Abstrakti
Thermally sprayed insulating ceramic coatings are typically utilized to protect material against hot corrosion or wear. However, the ceramic coatings are also used as an electrical insulation e.g. in applications where the operating conditions are demanding, e.g. very high temperatures or harsh environments. A coating is formed layer-by-layer within a process where a raw material, e.g. powder, is heated, accelerated and melted by high temperature and high-velocity gas stream towards a substrate. The layered microstructure of the coating differs strongly from the sintered bulk alumina, and thus their dielectric properties differs as well. Since the previous studies in the literature are typically focused on the dielectric properties of sintered alumina, there is a need to study dielectric properties of ceramic coatings comprehensively. This is also required to increase the use of alumina and spinel coatings as electrical insulation systems.
Atmospheric plasma spraying (APS) is a typical method to deposit oxide coatings, e.g. alumina and spinel coatings. However, a more dense and well-adhered coatings with better dielectric properties can be deposited by utilizing high-velocity oxygen fuel (HVOF) spray method, which makes this interesting method compared to traditional plasma spraying. In this thesis, most of the coatings were sprayed by utilizing HVOF method but some of the studied coatings were deposited by atmospheric plasma spraying or by rod flame spraying. Several different alumina and spinel raw materials were studied to form wide perspective of the coating properties.
This thesis focuses on the dielectric properties of the alumina and spinel coatings at different ambient conditions. In addition, suitable measurement methods for the dielectric characterization of ceramic coatings were studied and developed. The dielectric characterizations included following test series: i) short-term breakdown performance, ii) long-term breakdown performance, iii) DC resistivity at low and high electric fields, and v) relative permittivity and dielectric losses at low and high electric fields.
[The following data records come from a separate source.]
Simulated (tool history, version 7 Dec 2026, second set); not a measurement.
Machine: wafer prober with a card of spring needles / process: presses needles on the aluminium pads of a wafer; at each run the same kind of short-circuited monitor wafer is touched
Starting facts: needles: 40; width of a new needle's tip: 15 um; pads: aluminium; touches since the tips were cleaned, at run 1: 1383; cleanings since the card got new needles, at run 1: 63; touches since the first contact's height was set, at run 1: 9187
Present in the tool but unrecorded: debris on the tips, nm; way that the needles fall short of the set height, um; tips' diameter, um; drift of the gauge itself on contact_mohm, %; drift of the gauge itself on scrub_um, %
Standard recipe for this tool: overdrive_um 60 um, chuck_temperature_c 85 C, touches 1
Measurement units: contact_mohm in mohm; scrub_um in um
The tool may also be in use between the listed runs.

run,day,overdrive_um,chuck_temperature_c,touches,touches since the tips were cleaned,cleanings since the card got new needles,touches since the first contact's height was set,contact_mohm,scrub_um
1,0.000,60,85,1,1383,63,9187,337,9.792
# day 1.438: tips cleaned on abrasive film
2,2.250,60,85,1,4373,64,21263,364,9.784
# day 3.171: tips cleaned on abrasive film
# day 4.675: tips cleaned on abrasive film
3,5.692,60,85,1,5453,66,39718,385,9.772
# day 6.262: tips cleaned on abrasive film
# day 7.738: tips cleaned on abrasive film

For all the studied coatings, a comprehensive dielectric characterization (short-term DC breakdown performance, DC resistivity, relative permittivity and dielectric loss) were made at controlled conditions (20 ◦C/RH 20%). According to the results, the HVOF sprayed coatings have superior dielectric properties in comparison to the rod flame sprayed coatings. HVOF spinel coatings have in general better performance than HVOF alumina coatings. The properties of the plasma sprayed coatings were at quite similar level with the HVOF coatings but the breakdown performance of the plasma coatings were lower. The differences between the different spray methods can be linked to different particle velocities since the HVOF coatings have the highest particle velocity and thus more dense structure while in rod flame spray process the velocity is the lowest.
Due to the microstructural differences between a bulk and a ceramic coating, the DC resistivities of the studied coatings are similar with that of bulk alumina only at the lowest electric fields (typically below 0.5 V/μm). At higher electric fields, resistivity of the coatings decreases gradually indicating strong non-linear resistivity. According to the high field DC conductivity studies, it is proposed that the coatings follow only partly the space charge limited conduction (SCLC) theory as opposite to bulk alumina which has been reported following the SCLC theory fully. The difference in conduction behavior can be explained by the layered structure of coatings consisting of crystalline and amorphous regions which exhibit different conductivities resulting in uneven DC electric field distribution.
The role of microstructure can also be seen in the relative permittivity and dielectric losses of the coatings. At the highest frequencies, the relative permittivities of coatings are more or less constant being at similar level with bulk alumina. However, at the lowest frequencies the relative permittivity rapidly increases which most probably indicates interfacial polarization occurring at the crystalline-amorphous interfaces in the coating. Also, the role of microstructure can be seen in the dielectric losses since the losses of the coatings were higher than those of bulk ceramic. In addition, low-frequency dispersion/quasi-DC conduction contribution can be seen in the dielectric losses in the low frequency region which also can be linked to the layered microstructure.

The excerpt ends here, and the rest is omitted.